Mono no aware has always resonated with me. It is a Japanese concept referring to impermanence and the fleeting nature of beauty. It refers to a wistfulness, inferring that the transience of life makes it all the more poignant. Sometimes referred to as “an empathy towards things”, it describes a bitter sweetness in our experience of being human. It is traditionally illustrated by the image of cherry blossoms; the short term nature of the beautiful flowers followed by their absence.
At different times in my life I have had a greater or a lesser sense of mono no aware. I remember feeling invincible at times, like the rules didn’t apply to me. On the face of it you might imagine this was a carefree and enjoyable existence and at times it was. However on the same thread there was an unavoidable recklessness to it. I also remember feeling for a longer while than I would like as if life hadn’t started yet, like it was possible to hit a ‘pause’ button. This of course, is not possible and whilst I believe all our experiences make up who we are, the option of rewind and replay buttons have felt appealing at times.

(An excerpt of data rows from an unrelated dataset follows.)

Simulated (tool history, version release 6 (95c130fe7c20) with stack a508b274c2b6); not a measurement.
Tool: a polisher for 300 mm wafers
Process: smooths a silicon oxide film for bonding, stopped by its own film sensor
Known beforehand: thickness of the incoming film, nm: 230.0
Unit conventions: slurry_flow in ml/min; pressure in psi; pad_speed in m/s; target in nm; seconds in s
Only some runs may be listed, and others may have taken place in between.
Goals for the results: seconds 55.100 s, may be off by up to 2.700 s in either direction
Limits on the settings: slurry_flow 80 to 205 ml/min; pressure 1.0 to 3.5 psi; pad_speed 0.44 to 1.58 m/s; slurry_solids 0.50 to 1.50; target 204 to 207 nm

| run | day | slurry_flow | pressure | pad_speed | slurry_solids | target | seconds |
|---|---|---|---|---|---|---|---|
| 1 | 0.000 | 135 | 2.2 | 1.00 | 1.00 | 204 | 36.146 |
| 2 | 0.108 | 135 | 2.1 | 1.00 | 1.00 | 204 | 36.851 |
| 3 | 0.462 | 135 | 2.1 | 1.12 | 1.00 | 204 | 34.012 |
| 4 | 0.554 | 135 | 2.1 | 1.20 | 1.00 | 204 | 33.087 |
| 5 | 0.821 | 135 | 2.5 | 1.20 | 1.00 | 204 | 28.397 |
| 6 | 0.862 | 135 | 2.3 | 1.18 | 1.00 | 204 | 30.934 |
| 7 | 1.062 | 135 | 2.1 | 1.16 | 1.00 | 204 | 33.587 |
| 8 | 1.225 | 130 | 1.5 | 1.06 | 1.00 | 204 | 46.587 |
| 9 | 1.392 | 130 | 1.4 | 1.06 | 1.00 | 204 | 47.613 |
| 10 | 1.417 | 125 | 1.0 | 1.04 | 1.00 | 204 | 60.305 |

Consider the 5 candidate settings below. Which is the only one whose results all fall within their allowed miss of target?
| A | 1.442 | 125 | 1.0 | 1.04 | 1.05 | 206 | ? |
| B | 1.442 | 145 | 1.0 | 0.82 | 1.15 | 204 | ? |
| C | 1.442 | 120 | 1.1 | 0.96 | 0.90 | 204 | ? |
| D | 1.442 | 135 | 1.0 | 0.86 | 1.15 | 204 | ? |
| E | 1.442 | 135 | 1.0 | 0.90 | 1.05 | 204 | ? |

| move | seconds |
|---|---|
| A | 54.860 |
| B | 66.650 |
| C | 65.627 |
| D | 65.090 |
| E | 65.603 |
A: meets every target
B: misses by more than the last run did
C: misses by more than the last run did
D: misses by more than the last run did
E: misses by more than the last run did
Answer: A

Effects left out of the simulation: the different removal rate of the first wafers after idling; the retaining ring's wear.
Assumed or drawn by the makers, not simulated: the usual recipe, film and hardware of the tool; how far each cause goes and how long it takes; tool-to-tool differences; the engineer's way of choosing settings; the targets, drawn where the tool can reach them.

Mono no aware suggests that we experience things more intensely when we are aware of their impermanence, something that I feel I have grown to appreciate (although I’ve no doubt it will only become more apparent as time goes on). The idea that fluidity makes the colours more vivid & the landscape more beautiful. Watching my son grow and change in the knowledge that this time is so short. Spending time with family and friends in the knowledge that the time that we all have together is fleeting, whether we choose to acknowledge it or not.
That said, the notion of constant change being the one constant is sometimes hard to accept, let alone embrace. This particularly within a culture that often seems to promote a sense of control and power, however much of an illusion this might be. ‘Wabi-sabi’ includes acceptance and imperfection as part of a similar Japanese concept; imperfection being an essential part of beauty; acceptance being the key to human comfort.
So often for me it is separating what it is possible to change from what I might need to accept and perhaps let go of. This has become all the more significant when thinking about my son, how he needs me to be able to facilitate change whilst remaining constant; to hold him and at the same time let him go. It’s through my experiences with him that mono no aware seems all the more relevant; all the more important to bear in mind and not just for myself. The hellos and goodbyes, the change from summer to autumn, an excitement about the cosy coming winter; we will never have these moments again. I want to enjoy all the cherry blossoms before letting them go freely on the breeze.